The argument in favour of Athabasca Oil Corp. has played out reasonably well over the past month. So why hasn’t the stock rallied?
The Canadian oil sands producer is widely viewed as one of the more leveraged plays on rising oil prices, attracting investors who can dream of a big upside here (full disclosure: I am one of these dreamers). Sure enough, the price of Canadian oil has rebounded from recent lows. But Athabasca’s share price remains in the dumps, raising questions.
The company drew some attention last year when Western Canadian Select oil (WCS), a benchmark for the heavy crude produced in Canada, traded at an absurdly cheap price. It touched a multiyear low of just US$13.46 a barrel on Nov. 15, 2018 – at a time when West Texas Intermediate (WTI), a U.S. benchmark, traded for US$56.46 a barrel.
According to the bullish argument, the wide discount between WCS and WTI would eventually narrow as governments and producers tackled the reason behind it: a Canadian export glut caused by delays in constructing additional pipelines.
Alberta’s provincial government announced in December that it would address the oversupply of oil with a curtailment plan: Starting in January, oil production was cut by 325,000 barrels a day, easing the oversupply issue. As well, the government announced that it would boost exporting capacity through the purchase of additional rail cars, clearing the backlog.

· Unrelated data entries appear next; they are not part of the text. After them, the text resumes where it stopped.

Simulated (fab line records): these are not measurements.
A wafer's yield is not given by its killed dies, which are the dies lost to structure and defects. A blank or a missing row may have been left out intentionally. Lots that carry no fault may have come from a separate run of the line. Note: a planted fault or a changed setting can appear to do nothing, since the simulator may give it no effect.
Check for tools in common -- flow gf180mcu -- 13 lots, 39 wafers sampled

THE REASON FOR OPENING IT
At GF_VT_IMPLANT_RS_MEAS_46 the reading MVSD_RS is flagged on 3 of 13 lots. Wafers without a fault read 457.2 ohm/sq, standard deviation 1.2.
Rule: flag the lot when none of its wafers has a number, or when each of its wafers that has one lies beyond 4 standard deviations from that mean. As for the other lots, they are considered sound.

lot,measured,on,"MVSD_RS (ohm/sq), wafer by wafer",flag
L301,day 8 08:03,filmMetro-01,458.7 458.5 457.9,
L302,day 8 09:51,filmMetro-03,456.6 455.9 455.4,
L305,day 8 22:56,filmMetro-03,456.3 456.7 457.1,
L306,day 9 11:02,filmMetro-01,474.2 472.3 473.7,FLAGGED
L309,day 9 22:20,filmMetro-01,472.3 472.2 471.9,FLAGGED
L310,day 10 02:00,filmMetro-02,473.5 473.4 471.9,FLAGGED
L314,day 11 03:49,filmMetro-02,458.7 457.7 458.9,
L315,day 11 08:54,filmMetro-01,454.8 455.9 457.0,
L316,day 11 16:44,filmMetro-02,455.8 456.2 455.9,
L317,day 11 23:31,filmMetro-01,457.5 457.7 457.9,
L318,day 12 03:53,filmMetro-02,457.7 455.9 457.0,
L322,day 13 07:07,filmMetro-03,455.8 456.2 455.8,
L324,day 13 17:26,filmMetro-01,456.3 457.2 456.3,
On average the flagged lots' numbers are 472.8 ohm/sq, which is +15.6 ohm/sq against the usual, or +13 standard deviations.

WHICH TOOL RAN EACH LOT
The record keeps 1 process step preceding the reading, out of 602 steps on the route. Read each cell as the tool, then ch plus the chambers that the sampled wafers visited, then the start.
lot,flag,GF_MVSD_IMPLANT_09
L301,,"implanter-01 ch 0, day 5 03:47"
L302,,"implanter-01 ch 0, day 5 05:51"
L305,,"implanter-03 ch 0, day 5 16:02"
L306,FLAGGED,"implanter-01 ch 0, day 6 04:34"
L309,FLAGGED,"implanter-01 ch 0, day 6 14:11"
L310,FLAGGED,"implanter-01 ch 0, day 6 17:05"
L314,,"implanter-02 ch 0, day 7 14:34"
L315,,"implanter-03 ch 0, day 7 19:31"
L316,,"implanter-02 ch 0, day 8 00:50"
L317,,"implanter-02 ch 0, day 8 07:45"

The efforts appear to be working wonders. The price of WCS has more than tripled from its low, rebounding above US$44 a barrel. And the discount between WCS and WTI slipped to below US$10 last month, the lowest in a decade, from more than US$50 late last year, setting the conditions for a rally in Athabasca shares.
But what’s this? Though the share price has risen from a low of 84 cents on Dec. 24 to 97 cents on Tuesday, the stock is still deeply depressed. The price has mostly drifted beneath $1 since the start of 2019, and it remains more than 50 per cent below its recent high last May, giving investors little reason to feel pleased with their risky bet.
One issue weighing on the rebound is the fact that some observers believe that the higher price of WCS – and lower discount – is temporary.
“Canada is facing an epic pipeline problem. And while the current Alberta production cuts are providing near-term reprieve, the pressure in the system will continue to build once the curtailments roll off,” analysts at CIBC World Markets said in a note to clients last week.
The analysts expect that the WCS-WTI discount will more than double – to above US$20 a barrel – by the end of 2019.
Alberta’s production curtailment isn’t permanent, after all. Big producers such as Imperial Oil Ltd., Suncor Energy Inc. and Husky Energy Inc. have expressed their dissatisfaction with the policy, arguing that it distorts incentives to expand and diversify.
"We think this action is unfair, anti-competitive and not representative of a free economy in a modern democracy,” Rich Kruger, Imperial Oil’s chief executive, said last week during a conference call with analysts.
The other factor working against Athabasca, more specifically, is that the company was pushed to shore up its balance sheet by selling its Leismer pipelines and Cheecham storage terminal to Enbridge Inc. (full disclosure: I own Enbridge shares, too). While the $265-million deal, which closed on Jan. 16, reduces Athabasca’s debt load, it also means that it must now pay another company to transport its oil, making it a bittersweet move.
The deal also coincides with layoffs and a tight capital expenditure budget at Athabasca, which is why Desjardins Securities analyst Justin Bouchard noted that the company “is in bunker mode for at least the start of 2019.”
Then what? A number of analysts, including Mr. Bouchard, believe that Athabasca still offers a lot of upside to improving oil prices.
“Investors with an appetite for high-risk, high-reward plays could stand to benefit once incremental pipeline capacity comes online in late 2019,” Mr. Bouchard said in a December note that pegged a target price of $2.25 on the stock.
The rising price of Canadian oil in recent weeks, then, might be a head-fake. Persistent investors will have to hold on for a while longer.